Megan McArdle - Megan McArdle is a senior editor for The Atlantic who writes about business and economics. She has worked at three start-ups, a consulting firm, an investment bank, a disaster recovery firm at Ground Zero, and The Economist. More

Megan was born and raised on the Upper West Side of Manhattan, and yes, she does enjoy her lattes, as well as the occasional extra-dry skim-milk cappuccino. Her checkered work history includes three start-ups, four years as a technology project manager for a boutique consulting firm, a summer as an associate at an investment bank, and a year spent as sort of an executive copy girl for one of the disaster-recovery firms at Ground Zero … all before the age of 30.
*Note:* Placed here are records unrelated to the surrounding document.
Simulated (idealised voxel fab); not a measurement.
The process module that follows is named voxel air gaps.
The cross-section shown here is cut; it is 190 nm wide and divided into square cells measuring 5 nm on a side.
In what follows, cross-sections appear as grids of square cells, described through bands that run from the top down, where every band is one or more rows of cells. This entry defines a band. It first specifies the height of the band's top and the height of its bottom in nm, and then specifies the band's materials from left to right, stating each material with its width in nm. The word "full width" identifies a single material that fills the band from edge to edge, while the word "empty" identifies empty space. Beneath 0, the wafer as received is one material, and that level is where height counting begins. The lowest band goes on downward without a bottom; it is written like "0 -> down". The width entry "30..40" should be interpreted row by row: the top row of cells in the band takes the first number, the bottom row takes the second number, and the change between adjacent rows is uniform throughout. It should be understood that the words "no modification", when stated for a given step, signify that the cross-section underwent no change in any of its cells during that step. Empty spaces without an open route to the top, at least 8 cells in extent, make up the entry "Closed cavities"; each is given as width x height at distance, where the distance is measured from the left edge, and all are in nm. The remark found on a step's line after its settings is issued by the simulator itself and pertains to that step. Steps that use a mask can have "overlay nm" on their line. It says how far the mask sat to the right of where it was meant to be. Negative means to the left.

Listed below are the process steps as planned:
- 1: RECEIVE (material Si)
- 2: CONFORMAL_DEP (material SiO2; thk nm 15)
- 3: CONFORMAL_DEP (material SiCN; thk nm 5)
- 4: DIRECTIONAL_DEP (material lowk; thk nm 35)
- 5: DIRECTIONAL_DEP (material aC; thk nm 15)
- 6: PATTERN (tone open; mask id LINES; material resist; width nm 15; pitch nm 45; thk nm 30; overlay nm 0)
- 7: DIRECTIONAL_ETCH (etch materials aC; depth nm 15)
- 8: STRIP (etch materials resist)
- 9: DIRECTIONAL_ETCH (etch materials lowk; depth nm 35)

While working at Ground Zero, Megan started Live From the WTC, a blog focused on economics, business, and cooking. She may or may not have been the first major economics blogger, depending on whether we are allowed to throw outlying variables such as Brad Delong out of the set. From there it was but a few steps down the slippery slope to freelance journalism. She has worked in various capacities for The Economist, where she wrote about economics and oversaw the founding of Free Exchange, the magazine's economics blog. She has also maintained her own blog, Asymmetrical Information, which moved to The Atlantic, along with its owner, in August 2007.

Megan holds a bachelor's degree in English literature from the University of Pennsylvania and an M.B.A. from the University of Chicago. After a lifetime as a New Yorker, she now resides in northwest Washington, D.C., where she is still trying to figure out what one does with an apartment larger than 400 square feet.

Trucks: not just for the last mile any more

By Megan McArdle
Apr 21 2008, 5:17 PM ET Comment

Matt sings the praise of rail shipping:

Freight rail is booming primarily because of the 3:1 fuel efficiency superiority of rail over trucks. Ryan Avent notes that "This boom is all the more impressive given that the railroad companies will pay for about 65 percent of the network expansion" while trucking companies do not, of course, pay for the roads.

Clearly trucks have a massive inherent advantage as a method of doing the last-mile of shipping, but for long-haul stuff a more rational federal policy environment in terms of carbon pricing and road/rail funding balance would give further momentum to this boom.


What I'm told by my father, the transportation authority, is that the rail companies actually don't want traffic that goes less than 1,000 miles; they lose money on it. Obviously, carbon pricing might change that equation, but I doubt it would enough to work those trips down to, say, 500 miles; the whole problem is that the costs are all fixed. Also, rail hub-and-spoke may not be more energy efficient than truck point-to-point if the rail cars have to travel far out of their way to hook up with a train. My understanding is that the shorter the haul, the more likely it actually is that the car will need to take a circuitous route. Rail companies are not interested in jobs that require constant coupling and uncoupling of single car loads.

Demand for freight rail is still booming, and I hope we'll see the network much expanded over the next ten years. But I don't think we're in for the demise of the long-haul truck trip just yet.